Posts Tagged ‘cunnilingus’

Sixteen

We are in the bedroom, snuggling up chatting, and kissing a little. I am totally horny and loving kissing her. I start to caress and kiss her body all over and she is liking it. I work my way to her inner thigh and eventually to her pussy. Soon I have my face buried in her sweet, wet pussy. It tastes and smells so incredibly good. I start out lightly, brushing against her outer lips and the space between her thighs and pussy. She is moaning and very receptive. After a little bit, I am licking around her labia, into her vagina and up around her clitoris. I spend a timeless evening of pleasure sucking, licking, kissing and enjoying every inch of her lusciousness. I don’t want to stop.

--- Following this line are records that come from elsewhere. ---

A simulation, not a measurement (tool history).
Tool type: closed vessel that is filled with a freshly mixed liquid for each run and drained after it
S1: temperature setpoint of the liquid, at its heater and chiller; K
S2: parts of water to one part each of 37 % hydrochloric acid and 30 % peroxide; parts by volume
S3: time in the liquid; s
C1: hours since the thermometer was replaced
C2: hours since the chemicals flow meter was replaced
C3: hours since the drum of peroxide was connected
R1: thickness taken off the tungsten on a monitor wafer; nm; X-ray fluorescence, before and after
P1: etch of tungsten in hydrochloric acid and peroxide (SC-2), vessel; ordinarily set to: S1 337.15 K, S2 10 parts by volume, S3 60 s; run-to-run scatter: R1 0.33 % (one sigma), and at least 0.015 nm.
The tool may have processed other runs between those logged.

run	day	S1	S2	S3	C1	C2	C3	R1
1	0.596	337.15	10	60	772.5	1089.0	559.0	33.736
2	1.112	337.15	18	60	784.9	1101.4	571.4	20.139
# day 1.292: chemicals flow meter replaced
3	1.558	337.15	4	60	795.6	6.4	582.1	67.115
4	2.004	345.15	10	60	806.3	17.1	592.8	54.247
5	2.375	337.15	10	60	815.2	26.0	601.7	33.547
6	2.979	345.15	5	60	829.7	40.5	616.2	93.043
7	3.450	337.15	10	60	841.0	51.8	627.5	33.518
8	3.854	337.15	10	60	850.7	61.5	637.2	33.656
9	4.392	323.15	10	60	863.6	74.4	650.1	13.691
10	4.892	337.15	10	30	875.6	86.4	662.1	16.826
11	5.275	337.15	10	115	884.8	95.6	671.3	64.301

Sometimes she can cum when I am licking her pussy and I hope that tonight will be one of those times. Every once in a while, she makes a noise or movement that makes me think that things are moving in that direction. But then there are times where she is giving no response at all. The good responses happen frequently enough to keep me going and I aint complaining. But after a little bit, the good responses are less frequent and I am starting to get a little kink in my neck so I have to stop. But it was so nice to be there while I was.

We kiss a little and I play with her with my fingers. “Don’t you want to put your penis inside?” she says. Well, of course I do. But I didn’t want to just go straight for it like a brute. But now that she mentions it…. So we are having sex. It is slow and yummy. Feels really good. The sensations are hovering just a little below orgasm for a long time, but for some reason can’t seem to get over the threshold. I try variations on the position but nothing seems to get it there. Now, I begin to worry about what if I can’t cum and decide to stop while I am ahead and still enjoying it. It seems a little awkward.

Why do I always have to have an orgasm for sex to be sex? Hundreds of thousands of women don’t have orgasms during sex and it is ok. Maybe it is just in my head, but it seems that society pins the male orgasm as the defining hallmark of the sex act. It was really good feeling sex and I thoroughly enjoyed it. Yes, I love cumming and would love to do it all the time, but sometimes it is OK just to have sex.

Day 16

Oh wow! Tonight was go down on my pussy night! Yes, I said it! I had to give credit, as credit was due to the ol’ husband.

It doesn’t help that I had a couple of drinks tonight, as we were at a social engagement that involved alcoholic beverages. I was overly tired and not in the mood to do anything but turn over and fall asleep. We started kissing and next thing you know, DH is down there in pussyland. It feels really good and I am loving it, but I know instantly it probably is not going to happen. I wasn’t in the mood to tell him that and I also wasn’t in the mood to stop it. I thought, well, hell, if he wants to do this, let him have at it. I was really enjoying it and was in the moment and not thinking much besides that the tongue action was feeling good.

If I’ve had more than one drink, than I have a harder time having an orgasm. It really just depends. I like having sex without having alcohol in my body. I used to like having sex with alcohol in my body, but that is not the case anymore. I feel more physically and emotionally connected with my husband without alcohol in my body. But sometimes sex is fun without inhibitions and liquor can really heal a sex deprived and cold relationship. Not always, and not every day, but every once in a while. Moderation in all things, right? Since I am so perfect, I thought I would throw that one in.

We start to have sex with penis inside vagina, and it feels great. I am thinking for sure we will end with an orgasm on his end. But no. Dangit! Why can’t he cum? Buggarooni. I know he is loving it, and he has just been giving me oral sex for the past who knows when, he has to be horny! This night has to end with “I’m cumming!”

Why do I get irritated when he doesn’t cum? It’s more of a rarity when he can’t. But not lately since we are having sex everyday. I reach orgasm less than he does, on a regular basis. I’m sure I could have an orgasm every time I use the super duper powerful vibrator, but I don’t care to. I like trying different things. I really like having an orgasm orally or with DH using his fingers, or me using my fingers while husband is participating. These methods don’t always have the outcome of an orgasm, but the orgasm is more organic and real. I just like it better.

So neither of us reach an O, but it was fun trying and I am sure we will try again. It can’t hurt to try.